Video by Dennis Hlynsky

Recorded early November in Lawrence, MA at the beginning of the winter crow roost season. In this video American Crows and Fish Crows fly from a staging area in the the south to the Merrimack river’s edge to spend the night.

Professor and Dept Head of the Film/Animation/video Department at the Rhode Island School of Design. Dennis is an early adopter of electronic imaging. Beginning in 1972 with early forms of video signal processing he has focused his artistic research on instances of group activity. These instances range from human celebration to animal gatherings. Dennis was a co-founder of Electron Movers.

Below is an excerpt from an online article at www.wired.com posted in March 2014:

Dennis discovered his ability to collapse and condense time in 2006, outside of a Dunkin’ Donuts.

Hlynsky had been driving in his hometown of Providence, Rhode Island, when he noticed a flock of starlings above the donut shop performing one of their arresting group ballets. He pulled over, propped his Flip video camera against a rock, and filmed the entire show.

When he got home, he did what came naturally and loaded the footage into After Effects. Hlynsky, 61, has been manipulating video footage since the 1970s, when he was a student at the Rhode Island School of Design. Today, he heads the school’s Film, Animation and Video Department.

Even with the ability to scrub back and forth through the action, Hlynsky found it difficult to track how the murmuration, as starling flocks are called, was moving. So he started experimenting. By layering frames atop each other, he discovered that he could see not just where the birds were at a given moment but also where they had been moments before. “I found if I could extend time without slowing it down, I could see more clearly what was going on in the flock,” he says. Now, there’s a chance his mesmerizing technique could help scientists in their decades-long quest to understand how and why birds fly as they do.

Hlynsky–pronounced Ha-lynn-skee, like “Lewinksy,” not Hel-sink-ee, like the Finnish capital, though that didn’t keep it from becoming his seventh-grade nickname–has spent the past several years tweaking his time-extruding technique. Early on, he focused on single bird studies, conducting experiments in his backyard with homemade green-screen feeders. He’s since adapted the technique to visualize the movements of ants, carp, seagulls and ducks. Lately, Hlynsky’s returned to filming flocks.

The results are striking. In each case, the processed clips amplify the birds’ mesmerizing movements. In the best examples, the sweeping formations are closer to art than nature, like watching a great thumb make charcoal smudges in the sky. In some instances, viewed in momentary superposition, the black flocks take on a sinister quality, like you’re trapped inside The Birds on a potent dose of LSD.As he perfected the artistic process, Hlynsky found himself more interested in figuring out what exactly he was documenting. The closer he examined his footage, the more it surprised him.

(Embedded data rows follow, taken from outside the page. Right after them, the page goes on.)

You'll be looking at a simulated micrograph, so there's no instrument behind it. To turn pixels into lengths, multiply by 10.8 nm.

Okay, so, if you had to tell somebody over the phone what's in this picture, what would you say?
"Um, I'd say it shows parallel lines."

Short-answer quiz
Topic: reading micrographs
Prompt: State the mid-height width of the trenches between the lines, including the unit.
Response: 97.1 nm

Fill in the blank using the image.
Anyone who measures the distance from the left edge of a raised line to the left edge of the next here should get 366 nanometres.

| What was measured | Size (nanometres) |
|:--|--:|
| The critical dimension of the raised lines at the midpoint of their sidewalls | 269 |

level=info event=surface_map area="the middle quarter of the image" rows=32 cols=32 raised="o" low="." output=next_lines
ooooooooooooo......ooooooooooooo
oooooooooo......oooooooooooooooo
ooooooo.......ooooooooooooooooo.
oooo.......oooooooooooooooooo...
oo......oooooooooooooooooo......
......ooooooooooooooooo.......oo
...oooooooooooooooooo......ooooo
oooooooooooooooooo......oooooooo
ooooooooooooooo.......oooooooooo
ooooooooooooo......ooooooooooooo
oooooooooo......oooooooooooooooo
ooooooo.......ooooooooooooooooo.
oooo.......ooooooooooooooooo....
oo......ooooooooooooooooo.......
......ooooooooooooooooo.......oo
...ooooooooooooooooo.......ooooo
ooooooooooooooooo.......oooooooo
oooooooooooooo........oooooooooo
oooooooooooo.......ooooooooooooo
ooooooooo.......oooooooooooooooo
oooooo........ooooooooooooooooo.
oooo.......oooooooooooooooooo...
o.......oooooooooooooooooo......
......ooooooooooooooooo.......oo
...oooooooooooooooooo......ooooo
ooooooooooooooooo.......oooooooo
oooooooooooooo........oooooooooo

“I saw none of the organization I expected,” he says. Instead of flying like a disciplined formation of fighter jets, it seemed more like the flocks were operating as a single entity, linked extrasensorially into some strange supercreature. One second, Hlynsky says, a group of birds could just be standing around being birds, and suddenly “they’d all take off and kind of surrender their individuality en masse–sort of like a change of state.”